I'm printing with opaque grey PETG on glass. The intention is to produce a house number plate, so a shiny, production quality finish on the bottom. For this reason, extruding at 245 °C with a bed at 95 °C, to give a perfect glass finish with no filament lines showing. Smaller test versions have been very promising; this seems to be the maximum temperatures before warping or a severe elephant's foot arises.
However when printing the full-scale version, areas of the first layer of filament seem to go completely "transparent"; there seems to be filament there - you can feel the filament "comb" when you run your finger over it, and it feels a similar thickness to its neighbours.
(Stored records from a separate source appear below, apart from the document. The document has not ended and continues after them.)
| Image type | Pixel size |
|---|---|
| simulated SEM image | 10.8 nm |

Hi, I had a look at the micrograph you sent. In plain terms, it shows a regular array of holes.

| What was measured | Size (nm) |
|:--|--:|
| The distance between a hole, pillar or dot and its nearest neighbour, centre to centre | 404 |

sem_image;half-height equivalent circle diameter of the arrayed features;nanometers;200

On the attached photo you might think that those gaps are simply not printed yet, however you can see on the top right corner that it's actually started on the next layer.
What could be causing this? Is it a blockage which is interrupting flow, and maybe insufficient filament is being "stretched out"? Or maybe it could be something to do with temperature? Could it be insufficient layer height (I'm using 0.2 mm, but 0.24 mm on first layer, increasing further reveals filament lines, but tested higher and lower on smaller scale with success).
I've tested a range of extrude and temperatures and chosen the temps with the best results; but when I "go large" this always seems to happen. I've also calibrated the bed height using the 3 point adjustment screws on this printer (Qidi X-Plus). (The transparent areas are actually occuring in the center where the smaller test prints where working perfectly, so don't know how it could be to do with this).